As a presidential candidate, Obama once said, “If American workers are being denied their rights to organize and collectively bargain when I’m in the White House, I’ll put on a comfortable pair of shoes myself, I’ll walk on that picket line with you.”

But aside from a brief statement when the protest in Madison began two weeks ago – describing Walker’s plan as “an assault” on unions – Obama has not been drawn into the rhetorical fight over weakening public employee unions.

"The president is one of the greatest politicians in the history of the United States, and he's quiet because he understands that most Americans know that [cutting government employee costs] has to be done," Mississippi Gov. Haley Barbour said Sunday on Meet the Press.

Obama stays out of the fight

But Obama’s not speaking up more on the issue does not mean others in his administration have been muzzled.

“The fight is on,” Labor Secretary Hilda Solis told the closing session of the Democratic National Committee’s winter meeting Saturday.

“We know there’s room for shared sacrifice,” Solis said, referring to “our brothers and sisters in public employee unions.”

“But the governors of Wisconsin and Ohio aren’t just demanding that they tighten their belts, they’re demanding that they give up their uniquely American rights as workers.”

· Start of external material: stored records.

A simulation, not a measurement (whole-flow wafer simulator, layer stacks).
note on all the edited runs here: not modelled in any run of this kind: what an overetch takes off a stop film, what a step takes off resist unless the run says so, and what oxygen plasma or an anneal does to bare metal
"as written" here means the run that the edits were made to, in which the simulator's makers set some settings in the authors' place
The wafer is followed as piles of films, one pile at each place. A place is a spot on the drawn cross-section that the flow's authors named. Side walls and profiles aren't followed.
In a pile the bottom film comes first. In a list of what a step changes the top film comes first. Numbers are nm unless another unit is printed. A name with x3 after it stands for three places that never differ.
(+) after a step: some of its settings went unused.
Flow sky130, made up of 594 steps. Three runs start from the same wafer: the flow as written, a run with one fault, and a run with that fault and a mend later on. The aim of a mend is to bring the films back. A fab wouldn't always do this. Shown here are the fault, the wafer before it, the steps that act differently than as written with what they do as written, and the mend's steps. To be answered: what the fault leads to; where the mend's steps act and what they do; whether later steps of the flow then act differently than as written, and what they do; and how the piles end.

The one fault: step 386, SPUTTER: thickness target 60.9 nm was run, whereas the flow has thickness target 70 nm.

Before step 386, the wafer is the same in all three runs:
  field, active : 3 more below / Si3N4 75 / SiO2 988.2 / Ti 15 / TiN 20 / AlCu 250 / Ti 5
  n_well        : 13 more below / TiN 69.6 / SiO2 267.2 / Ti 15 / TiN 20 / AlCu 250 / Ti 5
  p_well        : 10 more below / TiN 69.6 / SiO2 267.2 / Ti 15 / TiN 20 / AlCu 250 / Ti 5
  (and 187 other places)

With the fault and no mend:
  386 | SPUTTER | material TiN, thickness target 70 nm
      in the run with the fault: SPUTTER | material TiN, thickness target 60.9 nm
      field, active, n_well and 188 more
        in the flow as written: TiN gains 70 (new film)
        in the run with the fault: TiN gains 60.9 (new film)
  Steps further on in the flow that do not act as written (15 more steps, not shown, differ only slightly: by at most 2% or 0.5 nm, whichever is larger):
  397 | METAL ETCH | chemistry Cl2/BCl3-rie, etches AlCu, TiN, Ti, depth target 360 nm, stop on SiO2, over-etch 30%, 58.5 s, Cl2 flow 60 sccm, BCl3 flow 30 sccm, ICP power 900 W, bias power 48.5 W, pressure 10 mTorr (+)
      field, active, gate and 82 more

While private sector unions have seen membership drop to about 6 percent in recent years, more than one-third of public employees remain unionized. Experts and analysts debate whether this relates to state budget woes, but it’s a major target for many of the 29 Republican governors.

"There may have been a time, a century ago, where public employees were mistreated and vulnerable and underpaid,” Indiana Gov. Mitch Daniels said on Fox News Sunday. “If that was ever a problem, we have over-fixed it.”